I know it’s not your fault, white man gone to live in the woods on your own after a successful career in finance or tech (or, God forbid, fintech). I know you’re not striking the match that burns down Congolese people’s homes, or holding the gun that shoots an Indigenous person in the head. You object to these behaviours, of course, and you wish they would stop. Except, do you? Because throughout your career, the career that gave you the means to abandon the world and fund your new life, you benefitted from and provided support for the mining companies in the DR Congo. With every electronic device, with your electric car and your frequent phone upgrade, you silently supported the violent displacement and destruction of communities. For your managerial role, there is always someone pinned beneath your shoe, underpaid and overworked to help you make money.

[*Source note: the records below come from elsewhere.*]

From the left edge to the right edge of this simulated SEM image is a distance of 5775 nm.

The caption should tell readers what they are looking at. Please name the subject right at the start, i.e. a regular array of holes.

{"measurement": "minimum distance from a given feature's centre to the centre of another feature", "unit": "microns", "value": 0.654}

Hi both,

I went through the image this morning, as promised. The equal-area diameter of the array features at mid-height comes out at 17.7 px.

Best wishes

It’s not just you, of course. In the Global North, we all benefit from heinous crimes committed against people in the Global South. The device I use to type this is not clean of blood. But we have to stop running from this reality. We have to let the sickness and the horror wash over us, we have to cry, we have to feel it all, and then we have to act (because what’s the point of realising any of this if we don’t do something about it?).
It breaks my heart to see you posting vlogs to YouTube about your off grid hut in the middle of the woods when people who have lived off the land of the Amazon rainforest for longer than white people have touched North American soil are being threatened in the name of ‘economic growth’ and ‘expansion’. It breaks my heart to see what individualism does to us, and what capitalism does to us. I feel that we’re becoming monsters, and I can’t stand it.
In 2024, we passed the 1.5C global warming limit for the first time, and 2024 became the world’s hottest year on record. This year was littered with natural disasters (a name I struggle with, when the cause of these disasters was anything but natural). We all watched the California wildfires rage uncontrollably towards the end of the year. In July, landslides in Kerala, India, killed more than 390 people, causing a further 273 injuries. This disaster was the result of immense rainfall in the days prior.
Mexico experienced more than 8,000 wildfires in 2024, a number difficult for me to even begin to comprehend. These fires obliterated more than 4.1 million acres, nearly a 60% increase from the destruction caused by fires in 2023. This was amplified by extended periods with no rain. The extreme weather in India, Mexico, the USA, and other countries around the world which is causing these disasters is a direct result of the climate crisis.
Climate collapse will reach you, in your lonely corner of the woods. It will reach us all. But it shouldn’t have to, for you to care. One life lost to the climate crisis is too many. One village decimated by greed is too many. One Indigenous person murdered in a bid to steal their land or convert them to Christianity is too many. Yes, in your wooden hut with its composting toilet you’re doing less damage than you were in your high earning job with your extreme consumption habits, but less damage isn’t good enough. Doing no harm isn’t enough. We have to actively do good, help people, and condemn the behaviours that led us here.
I hope it’s clear that this is not an argument against living off grid. This is an argument against abandoning society, and choosing not to love and help others. Mostly, it’s an argument against selfishness and individualism, and a plea to let yourself care about others, no matter how much it hurts.